We awoke to bright sun and a fresh westerly breeze. Our objective today was Heybridge Lock, almost at the head of the Blackwater, just downstream from Maldon. We would not be able to get in there before 7.30pm on the afternoon tide, but to get there, we needed to leave Tollesbury on the morning high tide.
We bid goodbye to Meisje, who were returning to Bradwell Marina and haul out, for their return to Yorkshire.
We decided to run on the ebb to Brightlingsea, to have some lunch and in my case to collect more crew. It was a lovely three-sail reach over the shallow water off West Mersea, and we were soon all rafted on the pontoon at Brightlingsea. I met Niki and Alice here, and after they had loaded their gear, we went ashore for lunch.

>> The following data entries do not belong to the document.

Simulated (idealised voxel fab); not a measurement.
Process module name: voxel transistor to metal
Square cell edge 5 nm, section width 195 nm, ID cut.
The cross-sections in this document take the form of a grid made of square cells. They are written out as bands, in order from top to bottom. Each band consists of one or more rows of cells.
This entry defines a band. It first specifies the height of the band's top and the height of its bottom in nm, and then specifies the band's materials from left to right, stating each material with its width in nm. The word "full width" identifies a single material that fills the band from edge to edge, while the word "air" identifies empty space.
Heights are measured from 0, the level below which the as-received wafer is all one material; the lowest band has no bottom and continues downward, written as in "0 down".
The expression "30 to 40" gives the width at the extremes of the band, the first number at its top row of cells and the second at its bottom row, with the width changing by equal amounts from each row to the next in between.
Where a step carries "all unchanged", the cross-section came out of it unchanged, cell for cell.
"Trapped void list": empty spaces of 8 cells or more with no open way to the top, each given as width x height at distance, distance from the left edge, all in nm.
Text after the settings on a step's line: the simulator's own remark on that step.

The forecast was for rain to pass through in the morning and for the wind to swing round to the East. Other than a brief shower, the former merely threatened, whilst the latter fortunately did take place.
We set off from Brightlingsea at 3pm, with the wind and tide behind us, but we could see rain all around and it was not long before the visibility shrank to a few hundred yards, the wind dropped and for about half an hour the rain hammered down. We ran on engine to keep the boat moving (we had a restaurant booking to keep!), but left the sails up.
The rain soon passed and the skies cleared, leaving us to sail up the river in golden late afternoon sun and we wound our way upstream. I’ll draw a veil over the couple of brief groundings as the channel narrowed and the depth fell but we all arrived safely at the moorings outside Heybridge Lock.
This is an impressive structure connecting the Chelmer and Blackwater canal to the tidal waters. It’s operated by Grant, the (very friendly) British Waterways lock keeper and accessible only an hour either side of HW. In our case even less, as we were on neap tides.
The lock easily fitted all six boats and we were soon raised a few feet up to the basin and moored in a line (like ducklings, Grant described it), with one other visitor and a mixture of local yachts and canal craft.
The tide was later than forecast and it was 8pm before we tied up and we rapidly repaired to the Jolly Sailor, who had fortunately kept their kitchens open to accommodate us.